Grazing on local favorites : Mooing with Mia

 

A cocktail of sugarcane juice, rum, and dalandan, spiked with batwan, native darag chicken skewers, locally sourced cheeses, hams, and nuts.

Chef Mia Lizares Gonzaga has never been one to stay on the sidelines when it comes to innovation. Once, she broke standards by offering to cater groups for as little as six. And now Chef Mia is breaking buffet norms with the grazing table a la Negrense.


 

The grazing table is not new. It dates back to medieval times and is now making a comeback in this century, big time. In Negros, where locals would rather be served than be herded to the buffet table to queue, grazing is a welcome option. The shabby chic styling of the table is a magnet to the senses. It is sophisticated yet cozy. It says abundance, harvest time, fiesta at the hacienda! The tablescape lends well to the landscape.

Chef Mia saw the connection and quickly turned the grazing table into an indigenous Negrense concept. She included traditional food and local ingredients wherever doing so would raise eyebrows in pleasant surprise. Basic elements, like the crudité platter and the charcuterie board, are given higher calling, not just to feed but to feed with a mission.


In Chef Mia’s crudité selection one will find locally sourced vegetables, after all, we have land to plant them so there is no reason to bring them in from outside. Homegrown cucumbers and carrots and singkamas (jicama) are lent artisanal air with dips rich in organic herbs.

Chef Mia Lizares Gonzaga

Meanwhile, her charcuterie board always carries a variety of nuts but also the favorite Talisay peanuts, wedges of cheese from Murcia, cold cuts from butchers who raise their own livestock, native darag chicken skewers, fruits in season, and rustic bread baked fresh from the chef’s “pugon”. For sure there’ll be something on Chef Mia’s table that’s not from the neighborhood, but when 65% are local, you can imagine the impact she makes on backyard farmers and micro-entrepreneurs, not to mention reducing her carbon footprint.


Text by Alan S. Gensoli. Photos courtesy of KusinaMia.

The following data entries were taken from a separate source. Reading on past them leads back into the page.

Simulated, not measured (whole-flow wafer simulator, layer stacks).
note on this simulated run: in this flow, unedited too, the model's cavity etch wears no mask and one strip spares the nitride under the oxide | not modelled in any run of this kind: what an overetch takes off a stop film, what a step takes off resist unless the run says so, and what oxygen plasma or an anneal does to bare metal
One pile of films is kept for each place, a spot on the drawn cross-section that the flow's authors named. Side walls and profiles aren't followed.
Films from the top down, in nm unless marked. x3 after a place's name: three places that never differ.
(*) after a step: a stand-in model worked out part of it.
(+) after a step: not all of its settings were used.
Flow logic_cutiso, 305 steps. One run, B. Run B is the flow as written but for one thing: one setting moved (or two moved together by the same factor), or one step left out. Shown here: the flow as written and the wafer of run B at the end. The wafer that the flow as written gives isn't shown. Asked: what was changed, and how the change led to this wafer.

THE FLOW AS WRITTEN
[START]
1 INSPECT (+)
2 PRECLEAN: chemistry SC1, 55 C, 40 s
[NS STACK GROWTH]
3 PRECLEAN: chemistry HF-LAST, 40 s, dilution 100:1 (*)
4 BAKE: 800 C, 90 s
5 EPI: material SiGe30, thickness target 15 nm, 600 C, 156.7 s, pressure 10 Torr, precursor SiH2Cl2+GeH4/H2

The chef is not quite done. In-between the basic elements she inserts her “manuglibod” basket. The manuglibod is an itinerant food vendor who carries her offerings on a round basket tray. And from that Chef Mia takes inspiration to include local sweets and snacks on her grazing table, like fresh lumpia ubod, panara, piyayas, cassava and rice cakes, and dalandan jelly candies. To wash them all down, that sugarcane-rum-dalandan cocktail with a kick of batwan. How Negrense is that?